Table 3 Interpretation of the Bayes factor B 12, the relative evidence in favor of Model 1 compared to Model 2 (Lee & Wagenmakers, 2014)

Coding of moderator variables

We took the information necessary for the coding of each moderator directly from the studies listed in Table 2. Given the straightforward coding scheme for each moderator and the objective nature of each variable, we did not assess interrater reliability.

Basis for judgments (recollection vs. familiarity vs. fluency)

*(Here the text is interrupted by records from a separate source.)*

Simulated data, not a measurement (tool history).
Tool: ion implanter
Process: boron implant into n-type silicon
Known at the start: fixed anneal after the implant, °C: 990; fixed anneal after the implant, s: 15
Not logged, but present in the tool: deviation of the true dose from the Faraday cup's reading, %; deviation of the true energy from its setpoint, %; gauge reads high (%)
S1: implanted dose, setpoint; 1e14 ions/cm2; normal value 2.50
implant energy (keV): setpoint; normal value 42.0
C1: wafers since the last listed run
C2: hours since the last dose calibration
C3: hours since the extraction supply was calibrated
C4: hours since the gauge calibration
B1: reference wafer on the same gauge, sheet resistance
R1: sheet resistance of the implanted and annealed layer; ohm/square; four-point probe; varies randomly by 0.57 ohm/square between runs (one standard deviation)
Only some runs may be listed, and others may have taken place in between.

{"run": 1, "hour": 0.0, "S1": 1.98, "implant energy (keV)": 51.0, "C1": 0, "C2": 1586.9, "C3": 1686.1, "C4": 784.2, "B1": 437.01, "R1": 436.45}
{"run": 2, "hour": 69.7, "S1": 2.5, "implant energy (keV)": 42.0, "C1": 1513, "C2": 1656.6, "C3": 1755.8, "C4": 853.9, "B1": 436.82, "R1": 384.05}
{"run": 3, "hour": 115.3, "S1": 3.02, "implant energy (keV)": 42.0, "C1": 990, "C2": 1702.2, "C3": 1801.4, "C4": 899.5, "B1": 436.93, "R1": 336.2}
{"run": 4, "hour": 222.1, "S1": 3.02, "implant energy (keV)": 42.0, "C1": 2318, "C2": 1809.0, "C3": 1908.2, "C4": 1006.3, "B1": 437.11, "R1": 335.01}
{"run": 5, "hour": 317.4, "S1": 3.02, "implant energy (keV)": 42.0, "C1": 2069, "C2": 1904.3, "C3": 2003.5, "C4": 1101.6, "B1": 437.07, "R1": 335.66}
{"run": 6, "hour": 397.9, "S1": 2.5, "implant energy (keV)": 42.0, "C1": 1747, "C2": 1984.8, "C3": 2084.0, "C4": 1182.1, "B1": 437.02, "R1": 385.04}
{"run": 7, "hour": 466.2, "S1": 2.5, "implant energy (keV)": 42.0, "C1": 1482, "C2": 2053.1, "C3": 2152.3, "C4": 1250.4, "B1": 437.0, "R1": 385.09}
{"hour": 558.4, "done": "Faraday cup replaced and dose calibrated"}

The hypotheses listed in Table 1 make diverging predictions about which type of judgment the revelation effect influences. According to the discrepancy-attribution hypothesis, the revelation effect results from a misattribution of fluency. Thus, the revelation effect should occur for judgments linked to fluency, such as recognition, truth, preference, or typicality judgments (Alter & Oppenheimer, 2009). However, most of the hypotheses listed in Table 1 focus on episodic memory and the recollection-familiarity dichotomy (Mandler, 1980). For example, some authors classified certain recognition judgments as primarily recollection-based (Cameron & Hockley, 2000; Westerman, 2000). Such judgments include associative recognition judgments, in which participants decide whether two test items appeared together in the study list; rhyme-recognition judgments, in which participants decide whether the test item rhymes with a study-list item; or plurality judgments, in which participants decide whether the test item appeared in the study list in singular or plural form. Conversely, recognition judgments such as old–new recognition or recognition-confidence judgments have been linked to familiarity-based recognition (Cameron & Hockley, 2000; Westerman, 2000).

In primary studies, there is evidence that the revelation effect influences familiarity-based judgments rather than recollection-based judgments. In the process-dissociation procedure (Jacoby, 1991), the preceding task only increases estimates of familiarity, not recollection. Similarly, among remember-know judgments (Tulving, 1985), the preceding task reduces “remember” responses for targets and increases “know” responses for targets and distractors (LeCompte, 1995). Further, judgments that require recollection, such as associative-recognition judgments (e.g., Did “window” and “leopard” appear together?), do not yield a revelation effect (Westerman, 2000). However, this changes if study opportunities are minimal due to very brief presentation times or stimulus masking. Without the prerequisites for recollection-based strategies, participants revert to familiarity-based strategies, producing a revelation effect in associative-recognition judgments (Cameron & Hockley, 2000). Similarly, asking participants to semantically encode study items, typically thought to aid recollection, reduces the revelation effect for old-new recognition judgments (Mulligan, 2007). Further, rhyme recognition (“Does this word rhyme with any of the words you studied earlier?”), a judgment assumed to recruit recollection-based strategies, does not produce a revelation effect. Again, this changes when study opportunities are minimal, thus increasing the use of familiarity-based strategies (Mulligan, 2007). Finally, measures that increase the probability that participants rely on familiarity compared to recollection, such as long retention intervals or brief study durations, increase the revelation effect (Landau, 2001).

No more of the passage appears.